“Maybe you should come back when you’ve learned Python …” he said at the interview. I wasn’t surprised. Despite having taken all the introductory computer science classes and learning the popular programming languages Java, C, and C++, the gods of bioinformatics have spoken, and their voices boom, “LEARN PYTHON!” Having scoured countless job listings requiring Python under skills, used several applications written in Python and R, and even taken a class where the professor said on the first day, “Everyone here knows Python, right?” — it was clear I was behind. For a tool so prevalent — in and out of bioinformatics — it doesn’t make a whole lot of sense why our computer science department has neglected Python, a more contemporary language, as a lower division class. Python is unavoidable for nearly all types of people interested in computer science and data science, particularly beginners, and UC San Diego should offer Python as an introductory class within the department for this reason.
Python is ubiquitous, often taught as a course for beginner programmers and data scientists. It is the most popular language for teaching introductory computer science courses at top-ranked U.S. departments. Universities highly regarded in computer science, including Massachusetts Institute of Technology and UC Berkeley, hold introductory courses in Python. In fact, this is a common trend among the University of California system as well; UCLA and UC Irvine both have Python as part of their preliminary curriculum.
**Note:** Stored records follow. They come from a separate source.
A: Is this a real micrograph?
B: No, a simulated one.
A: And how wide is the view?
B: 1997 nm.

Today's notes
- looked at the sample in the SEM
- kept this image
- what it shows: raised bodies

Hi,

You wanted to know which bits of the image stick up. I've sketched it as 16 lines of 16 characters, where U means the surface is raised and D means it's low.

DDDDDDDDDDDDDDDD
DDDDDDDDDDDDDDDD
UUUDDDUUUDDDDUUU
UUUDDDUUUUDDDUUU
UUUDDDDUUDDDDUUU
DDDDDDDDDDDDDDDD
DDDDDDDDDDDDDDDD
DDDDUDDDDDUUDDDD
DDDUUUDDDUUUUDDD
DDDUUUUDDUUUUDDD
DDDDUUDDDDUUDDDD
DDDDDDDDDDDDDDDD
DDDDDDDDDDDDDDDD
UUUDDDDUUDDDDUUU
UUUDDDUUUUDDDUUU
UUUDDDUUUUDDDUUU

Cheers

It’s not surprising why. Python emphasizes readability, thus coders can focus on getting used to programming concepts and logical paradigms before getting bogged down by syntax. It’s often more intuitive and allows for faster development (and thus, many times faster turnaround in research) compared to Java, the current lower division requirement for computer science students at UC San Diego. Of course, as with every language, there are hindrances. One of the unique aspects of Python is that it is built on top of more complicated languages (such as C), yielding a decrease in speed. For certain sectors of development, such as mobile applications, Python is usually not the first choice. However, the power of its data analysis framework lends to the idea that any field which accumulates data — so nearly every field — could benefit from Python competence.
None of this is new to many students who have had the same experiences as I have. When the professor asked if everyone knew Python, nearly 95 percent of the class said yes, one student telling the professor that they all needed to teach themselves. At a Bioinformatics Town Hall Meeting hosted by UCSD’s Undergraduate Bioinformatics Club, one of the points addressed was the need for a lower-division Python class, to which the Bioengineering and Computer Science advisors replied that, with the CS department’s resources, they currently cannot implement the language into the curriculum, citing classes like BENG 100 and certain COGS classes (such as COGS 9) that do — but not nearly as extensively as the CS classes for programming languages.
If the department recognizes that people of all backgrounds want to try their hand at programming and that Python is growing insurmountably, then it should make a concerted effort to expand the curriculum to involve the language. After all, if an industry expects fluency in Python, the university has a responsibility to provide that skill.